Cecil Hutson Sermon Archive
August 14, 2005 PM
HOW PETER KNEW THAT FALSE PROPHETS WOULD BE PUNISHED?
2 PET 2:4-9
INTRO: Peter has affirmed in v. 3 that false teachers would face judgment and damnation. There may have been those, however, who thought that because that judgment was not swift and unmistakable it would not really come. They might have said to themselves, Yes, Peter, we have heard that before. You keep telling us that ... but nothing seems to happen. And these people about whom you are warning us just keep right on teaching their error. But Peter had every reason to believe and know that these people who were making shipwreck of the faith of others would receive the just and correct penalty for their behavior.
I. TRUE, GODS JUDGMENTS, PENALTIES ARE NOT ALWAYS IMMEDIATE
A. An illustration
1. Ex 17:13,14 - a very early confrontation in Israels history
2. Deut 25:17-19 - scores of years later the penalty still not assessed
3. 1 Sam 15:2,3 - many years later the penalty is assessed
B. Eccl 8:11 - This verse presents the problem from human perspective
1. people become very ho hum and think that God really will not punish
2. but the lesson of history tells us otherwise - Gods judgments will come
3. Eccl 8:12,13 - ...yet surely I know...

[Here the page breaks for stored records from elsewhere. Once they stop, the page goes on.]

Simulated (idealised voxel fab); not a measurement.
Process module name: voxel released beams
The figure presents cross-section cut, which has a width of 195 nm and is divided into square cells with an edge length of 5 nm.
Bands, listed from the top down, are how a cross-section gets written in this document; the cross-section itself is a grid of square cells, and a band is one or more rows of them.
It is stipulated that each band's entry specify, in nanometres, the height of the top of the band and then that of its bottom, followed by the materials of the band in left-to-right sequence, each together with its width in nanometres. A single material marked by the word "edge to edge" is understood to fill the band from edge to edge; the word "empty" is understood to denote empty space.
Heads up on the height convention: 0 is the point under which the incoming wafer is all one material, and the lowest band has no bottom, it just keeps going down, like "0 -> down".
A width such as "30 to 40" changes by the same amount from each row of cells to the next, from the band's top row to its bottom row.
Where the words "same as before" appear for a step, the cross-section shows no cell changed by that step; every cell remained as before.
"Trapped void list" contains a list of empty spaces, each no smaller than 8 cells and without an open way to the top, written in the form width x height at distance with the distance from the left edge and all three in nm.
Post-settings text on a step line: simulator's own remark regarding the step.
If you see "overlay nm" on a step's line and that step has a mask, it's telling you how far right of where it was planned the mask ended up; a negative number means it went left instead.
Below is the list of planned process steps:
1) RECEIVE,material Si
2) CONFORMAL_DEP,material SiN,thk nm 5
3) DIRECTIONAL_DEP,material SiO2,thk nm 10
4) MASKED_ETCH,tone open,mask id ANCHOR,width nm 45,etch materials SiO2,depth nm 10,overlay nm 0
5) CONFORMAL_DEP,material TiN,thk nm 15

II. SO, PETER USES SOME ILLUSTRATIONS TO AFFIRM GODS JUDGMENT
A. 2 Pet 2:4 - ...the angels that sinned...
1. what in important illustration given the situation Peter addresses
2. and it says clearly that no one is exempted from Gods judgments - did the false prophets/teachers believe they were beyond Gods judgments?
3. (angels are created, moral beings - but apparently not subject to redemption)
4. these rebellious creatures God imprisoned in tartarus - in chains
5. they were reserved unto judgment - Jude 1:6
B. 2 Pet 2:5 - ...spared not the old world...
1. Peter will come back to references to the great flood
2. but he refers to this historical event as proof that God will ultimately punish the ungodly ... and, by implication, includes the false teachers in ungodly
3. compare Noah, a preacher of righteousness to the false teachers
4. the people of the old world had years of warning - and ignored it
5. the good news here is that God saved Noah, a teacher of truth!!!
C. 2 Pet 2:6 - ...turning the cities ... into ashes condemned them...
1. once again, by implication the false teachers are grouped with ungodly
2. what happened to Sodom and Gomorrah was to be an example!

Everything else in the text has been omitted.